On 05/09/2023 23:59, Gary Shaddick wrote:
I recently came across a 6" f/8 reflector where the owner says that the mirror has a quartz substrate. He actually made the mirror several
decades ago. Is there any way I can tell for sure if what he says is true? There are no papers or certifications, just his word that it is quartz. thank you
The difference in density between fused silica (2.22) and Pyrex (2.23)
is too small to measure without fancy kit and the owner may not allow
you to dunk the whole thing in water on a balance anyway.
https://psec.uchicago.edu/glass/Mechanical%20Properties%20of%20Glasses.pdf
If he claims it is from pure quartz natural single crystal then that has
a specific gravity of 2.65 which you could determine by weight alone.

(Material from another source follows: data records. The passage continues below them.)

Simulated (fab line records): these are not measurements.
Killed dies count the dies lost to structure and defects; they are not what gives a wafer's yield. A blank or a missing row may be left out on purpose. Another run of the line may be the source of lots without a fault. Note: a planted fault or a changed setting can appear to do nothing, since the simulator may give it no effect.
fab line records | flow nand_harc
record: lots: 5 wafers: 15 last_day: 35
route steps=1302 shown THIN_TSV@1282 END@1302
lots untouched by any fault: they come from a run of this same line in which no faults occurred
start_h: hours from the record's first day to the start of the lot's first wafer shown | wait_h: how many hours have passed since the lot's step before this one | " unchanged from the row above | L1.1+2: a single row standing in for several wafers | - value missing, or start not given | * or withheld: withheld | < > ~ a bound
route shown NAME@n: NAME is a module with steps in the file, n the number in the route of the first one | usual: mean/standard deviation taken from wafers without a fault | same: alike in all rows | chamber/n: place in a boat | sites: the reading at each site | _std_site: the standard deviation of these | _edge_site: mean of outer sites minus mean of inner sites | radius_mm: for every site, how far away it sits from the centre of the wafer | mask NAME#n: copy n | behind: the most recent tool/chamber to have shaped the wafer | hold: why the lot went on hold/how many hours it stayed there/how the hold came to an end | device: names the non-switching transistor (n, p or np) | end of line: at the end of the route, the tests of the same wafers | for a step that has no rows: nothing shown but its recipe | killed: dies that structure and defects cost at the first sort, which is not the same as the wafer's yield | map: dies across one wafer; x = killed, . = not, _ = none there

https://en.wikipedia.org/wiki/Quartz
You might be able to do it by a star test after deliberately keeping the
mirror a bit warmer than its environment. Quartz has about 5x lower
expansion coefficient than Pyrex so should have a better figure much
sooner than you are used to for a similar sized instrument. eg
https://adsabs.harvard.edu/full/1966IAUS...27...51M
It could be done non-destructively by portable XRF fluorescence with the
right kit and a helium blanket over the test specimen. eg
https://www.portaspecs.com/detecting-light-elements-with-portable-xrf/
Sodium and/or potassium will be present at a few % level in a glass but virtually absent from pure quartz or fused silica. Your local university geology department might have a bog standard XRF - ones that can get low
mass elements like sodium are still a bit thin on the ground.
If you are allowed very slightly destructive testing then a pinprick
level of damage to the reverse side would allow ICPOES or ICPMS to
detect all the impurities in a microgram sample using laser ablation.
(again local uni geology or chemistry dept)
They might even be able to tell you where the silica it was made from originated on a good day. They can within reason do it for gold, some
precious stones and fine wines (when fakery is suspected).